When Shankly signed he had agreed to stay on with Huddersfield until the new year but circumstances changed and on December 14, 1959, the great Bill Shankly took up permanent residence of the manager’s seat at Anfield.

The Scot demanded the very best from everyone around him and gave everything he had in return.

Immediate results were not kind as his first game at the helm was a 4-0 loss on home soil to Cardiff City which was then followed by a 3-0 Boxing Day defeat at Charton.

A rebuild was required but he was initially told there were no resources and soon realised that the club’s ambitions were not in line with his own.

Eric Sawyer, finance director, persuaded the board to invest in Shankly and his plans and they got the green light. Ian St John and Ron Yeats landed at Anfield and proved to be the start of the revolution as the ‘the corner-stone’ of his side.

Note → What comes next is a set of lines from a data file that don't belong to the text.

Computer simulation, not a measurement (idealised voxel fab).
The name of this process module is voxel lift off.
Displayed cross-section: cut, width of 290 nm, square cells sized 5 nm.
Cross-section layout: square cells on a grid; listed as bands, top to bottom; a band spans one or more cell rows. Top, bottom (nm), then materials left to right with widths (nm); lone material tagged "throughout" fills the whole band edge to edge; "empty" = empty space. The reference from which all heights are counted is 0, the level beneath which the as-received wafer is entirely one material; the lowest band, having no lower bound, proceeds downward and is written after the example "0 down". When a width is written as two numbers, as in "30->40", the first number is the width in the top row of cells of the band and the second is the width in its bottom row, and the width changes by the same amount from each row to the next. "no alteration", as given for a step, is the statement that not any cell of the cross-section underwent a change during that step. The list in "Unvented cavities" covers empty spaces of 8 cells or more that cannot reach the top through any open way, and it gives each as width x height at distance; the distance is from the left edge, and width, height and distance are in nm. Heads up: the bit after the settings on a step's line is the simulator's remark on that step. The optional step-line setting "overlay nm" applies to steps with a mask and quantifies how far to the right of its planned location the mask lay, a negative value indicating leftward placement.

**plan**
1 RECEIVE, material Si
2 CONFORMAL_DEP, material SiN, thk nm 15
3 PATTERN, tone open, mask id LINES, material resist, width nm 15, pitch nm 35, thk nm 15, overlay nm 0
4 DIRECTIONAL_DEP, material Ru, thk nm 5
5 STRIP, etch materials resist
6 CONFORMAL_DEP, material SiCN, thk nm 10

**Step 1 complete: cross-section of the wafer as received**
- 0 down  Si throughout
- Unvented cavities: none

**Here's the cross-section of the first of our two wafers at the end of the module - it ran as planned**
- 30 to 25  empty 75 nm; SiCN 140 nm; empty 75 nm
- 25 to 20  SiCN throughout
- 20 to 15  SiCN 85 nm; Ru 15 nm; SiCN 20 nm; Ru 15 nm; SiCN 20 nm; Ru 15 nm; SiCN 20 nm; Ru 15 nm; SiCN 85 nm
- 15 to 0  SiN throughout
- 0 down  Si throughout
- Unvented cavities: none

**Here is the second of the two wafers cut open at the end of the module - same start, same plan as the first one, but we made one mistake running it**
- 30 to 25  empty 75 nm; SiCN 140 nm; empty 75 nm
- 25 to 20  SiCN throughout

The connection between himself, the city and its people was instantaneous. Shankly recognised the key character traits of those he served.

“They’re arrogant, they’re cocky, and they’re proud. They’re my kind of people.”

The Kop worships at the feet of Liverpool manager Bill Shankly (Peter Robinson/EMPICS Sport)

He presented a powerful aura which left many with no choice but to follow and emotionally invest, the conductor of a new powerful force which would soon rise back to the top of English football and then European football.

“My idea was to build Liverpool into a bastion of invincibility.”

The ‘Boot Room’ and improvements at Melwood were key, as were overhauling the preparation and training methods which lay the foundations for a standard of play which would become known as ‘The Liverpool Way’.

For Shankly, who was not shy in being ruthless, and Liverpool, they were greater than the sum of their parts and by the end of the 1961/62 season, they were promoted back to the First Division as champions.

Liverpool manager Bill Shankly holds aloft the League Championship trophy at Anfield today, and the joy on the face of the young supporter says it all. Liverpool just clinched the title by drawing 0-0 with Leicester. 1973 (PA Images)

And in just the second full season back in the top-flight, Shankly ended a 17-year wait for a major honour and with it kickstarted an era of dominance both in England and the continent.

Shankly empowered his players and the fans, made Anfield a fortress and catapulted the club to the top of world football – a man of the people and the greatest signing the club ever made.

“Liverpool was made for me and I was made for Liverpool.”